Aboriginal Title at Common Law
-The crown can impinge on aboriginal title only if it can establish that this is justified in pursuance of a compelling and substantial legislative objective for the good of larger society. [Cf. Gladstone, cited above in Delgamuukw]
Standard of Occupation of Title: The Law
-Question court needs to figure out is which standard of “occupation” is appropriate to determine aboriginal title.
-Also, what standard of evidence suffices?
-Don’t forget there is a requirement in deciding this standard that both aboriginal and European common law perspectives be considered. Also, there are a variety of aboriginal rights that may be affirmed.
Court must:
examine the pre-sovereignty aboriginal practice and translate that practice into a modern legal right.
consider the pre-sovereignty practice from the perspective of the aboriginal people. Needs to translate into CML right. Can’t be done in narrow formalistic way.
Does the practice correspond to the core of the concepts of the legal right claimed?
-Once that is done, next question is what modern right best corresponds to the pre-sovereignty aboriginal practice, examined from the aboriginal perspective.
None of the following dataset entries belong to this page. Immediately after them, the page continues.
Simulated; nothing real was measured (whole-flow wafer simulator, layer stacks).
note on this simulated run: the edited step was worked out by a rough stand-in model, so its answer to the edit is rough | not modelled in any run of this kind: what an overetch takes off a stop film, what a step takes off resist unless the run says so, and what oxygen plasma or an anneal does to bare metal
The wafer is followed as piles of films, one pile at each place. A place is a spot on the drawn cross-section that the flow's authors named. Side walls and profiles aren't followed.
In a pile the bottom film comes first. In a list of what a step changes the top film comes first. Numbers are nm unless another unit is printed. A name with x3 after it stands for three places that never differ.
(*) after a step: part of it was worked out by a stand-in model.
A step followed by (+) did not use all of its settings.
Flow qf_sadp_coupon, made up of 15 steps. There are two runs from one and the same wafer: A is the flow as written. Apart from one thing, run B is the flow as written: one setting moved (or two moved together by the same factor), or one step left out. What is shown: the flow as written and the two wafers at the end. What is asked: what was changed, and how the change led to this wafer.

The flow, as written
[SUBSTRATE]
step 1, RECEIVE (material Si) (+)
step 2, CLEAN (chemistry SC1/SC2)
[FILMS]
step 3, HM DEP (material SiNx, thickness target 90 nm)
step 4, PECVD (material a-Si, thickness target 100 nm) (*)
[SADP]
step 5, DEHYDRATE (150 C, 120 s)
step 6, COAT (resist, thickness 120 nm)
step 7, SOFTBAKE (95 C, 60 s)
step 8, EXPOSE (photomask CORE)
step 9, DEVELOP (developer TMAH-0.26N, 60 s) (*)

-There are all sorts of different rights that flow from this…one of them is aboriginal title to land.
-Link with Delgammuukw: To establish title must prove exclusive, pre-sovereignty “occupation” of the land by their forbears
-If aboriginals used land to hunt they would get a hunting right on the land not title over the land: You really need occupation and use of land in order to be able to claim title to the land.
1) Exclusion Issue
Evidence of exclusion is not required to establish aboriginal title. All that is required is demonstration of effective control of the land by the group from which a reasonable inference can be drawn that it could have excluded others.
2) Can nomadic and semi nomadic people ever claim title to aboriginal land?
It depends on the evidence. Whether nomadic people enjoyed sufficient possession to give them title to land is a question of fact.
-Delegamuuk: physical occupation may be established by regular use.
-Question of degree of occupation or use
3) Continuity
Claimants must establish they are right holders.
-Modern day claimants must establish a connection with the pre-sovereignty group upon whose practice they rely to assert title or claim a right.
Paragraph 70 at page 373 gives the best summary of these requirements.
Application of the Legal Test
-Cromwell speaking for Court of Appeal says that trial court test was too strict, that it was sufficient to prove occasional entry. He also said that the sufficiently regular and exclusive use was not consistent with semi nomadic culture of the MikMaq.
-SCC says they can’t accept this argument because it is saying that possession of the land in the sense of exclusive right to control should be diminished – the SCC doesn’t want to do this because they want to maintain the idea of exclusionary right of control.
SCC holds: The CML right to title is commensurate with exclusionary rights of control [374]. That is what it means and had always meant. If the ancient aboriginal practices do not indicate that type of control then title is not appropriate right. (I.E SCC is trying to be politically correct by saying they will include aboriginal law in the analysis but in the end it still just comes down to common law concept of exclusion, and if that is not there, there is no claim.)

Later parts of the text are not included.